Future depends on inclusionary growth

This op-ed was first published in the San Diego Business Journal, authored by EDC’s Dr. Nikia Clarke, Brown Law Group’s founder and owner and incoming EDC Board Chair Janice Brown, and Brookings Institution’s Amy Liu.

San Diego is poised to become an unstoppable force in the global economy. The region is home to 34 percent more STEM workers than the national average, ranks third in the U.S. for patent intensity and has the sixth highest rate of income mobility.

While the rise of the innovation economy has created wealth and opportunity, it has also left many residents behind. This is leading to wide economic inequalities that, if left unaddressed, will cause San Diego to lose employees and companies to other regions.

San Diego Regional EDC and the Brookings Metropolitan Policy Program have collaborated over several years to make San Diego a prosperous global city. Last year, San Diego joined Brookings in a learning lab focused on inclusive economic growth. Here is what we learned:

According to the Center on Policy Initiatives, more than one million residents cannot afford to live in San Diego. Driven by wage increases in the innovation economy and constraints on the supply of housing, the region now has the fourth highest cost of living in the country.

San Diegans are spending an increasingly greater proportion of incomes on housing. These pressures are already impacting some of San Diego’s largest employers, as prospective talent opts for competing regions with lower costs of living.
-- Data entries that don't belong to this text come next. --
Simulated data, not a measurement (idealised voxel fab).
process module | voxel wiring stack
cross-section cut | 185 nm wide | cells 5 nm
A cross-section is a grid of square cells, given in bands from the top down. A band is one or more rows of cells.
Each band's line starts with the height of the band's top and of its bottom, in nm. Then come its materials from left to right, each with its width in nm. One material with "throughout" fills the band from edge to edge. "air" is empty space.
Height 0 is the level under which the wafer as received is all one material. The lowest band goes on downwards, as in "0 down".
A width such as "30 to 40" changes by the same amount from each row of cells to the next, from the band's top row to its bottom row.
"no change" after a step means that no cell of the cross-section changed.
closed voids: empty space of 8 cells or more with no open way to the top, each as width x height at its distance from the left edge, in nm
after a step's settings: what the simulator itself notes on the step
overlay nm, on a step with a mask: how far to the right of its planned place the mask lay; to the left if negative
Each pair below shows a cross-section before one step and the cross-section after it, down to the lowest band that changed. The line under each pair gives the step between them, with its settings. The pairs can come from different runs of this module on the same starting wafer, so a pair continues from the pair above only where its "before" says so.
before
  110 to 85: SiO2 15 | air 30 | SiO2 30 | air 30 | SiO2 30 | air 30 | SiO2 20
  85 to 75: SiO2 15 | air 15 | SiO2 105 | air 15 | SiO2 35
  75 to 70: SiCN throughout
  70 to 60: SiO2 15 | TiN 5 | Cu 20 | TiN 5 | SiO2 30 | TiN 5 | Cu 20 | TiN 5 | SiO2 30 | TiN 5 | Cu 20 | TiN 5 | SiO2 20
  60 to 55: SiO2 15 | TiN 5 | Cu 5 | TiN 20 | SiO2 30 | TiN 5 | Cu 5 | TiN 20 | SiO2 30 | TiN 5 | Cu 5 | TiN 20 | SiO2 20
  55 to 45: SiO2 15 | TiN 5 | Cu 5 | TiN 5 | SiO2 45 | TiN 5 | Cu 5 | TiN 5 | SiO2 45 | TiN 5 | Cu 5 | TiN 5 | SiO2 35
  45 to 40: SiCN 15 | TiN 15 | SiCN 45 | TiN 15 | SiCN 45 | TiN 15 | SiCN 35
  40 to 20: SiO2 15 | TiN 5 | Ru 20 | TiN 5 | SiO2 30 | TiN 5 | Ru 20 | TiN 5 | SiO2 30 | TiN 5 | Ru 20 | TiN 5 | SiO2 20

In San Diego, more than 98 percent of the region’s employers are small businesses (less than 100 employees), which have less capital available to pay competitive wages. Employees of small businesses typically earn up to 20 percent lower wages than their peers at larger corporations. Because of this dynamic, the region’s small businesses struggle to compete with larger companies for skilled talent.

And this all comes at a time when workforce demographics are rapidly changing. Brookings research has shown that 59 percent of millennials and 67 percent of post-millennials in San Diego are racial and ethnic minorities. By 2030, Hispanics will become San Diego’s largest demographic group, and yet 85 percent currently do not hold a bachelor’s degree or higher.

Achievement Gap

Unless all San Diegans are willing to invest in closing this minority achievement gap, we will continue to constrain the region’s ability to compete in the global market. Employers cannot simply rely on the in-migration of workers. The real opportunity lies within our local talent pool.

With the compounded impact of a high cost of living, low educational attainment in our fastest growing population and a small business-centric economy that struggles to pay competitive wages, San Diego has a problem that cannot be ignored. They point to an economic imperative for change. We must recognize that the roots of exclusion are economic, and must be systematically addressed by employers and policymakers, not left to philanthropy.

Calls to Action

Over the next year, a regional Steering Committee will be releasing research and recommendations to address these challenges that together create a platform for inclusive growth.

If leaders do not take measures to promote economic inclusion, San Diego will find itself unable to compete in a global economy that is increasingly unforgiving to businesses and regions that cannot adapt. If San Diego tackles these challenges head-on, it will position itself as a national leader among metro areas in building an innovative economy that works for all.

San Diego has evolved from border town, to military hub, to tech and innovation powerhouse. With the will, leadership and a healthy dose of experimentation and collaboration, San Diego can build an economy that reaches and includes all of its residents and employers.

Janice Brown is president of Brown Law Group. Nikia Clarke is executive director of World Trade Center San Diego. Amy Liu is director of the Metropolitan Policy Program at the Brookings Institution.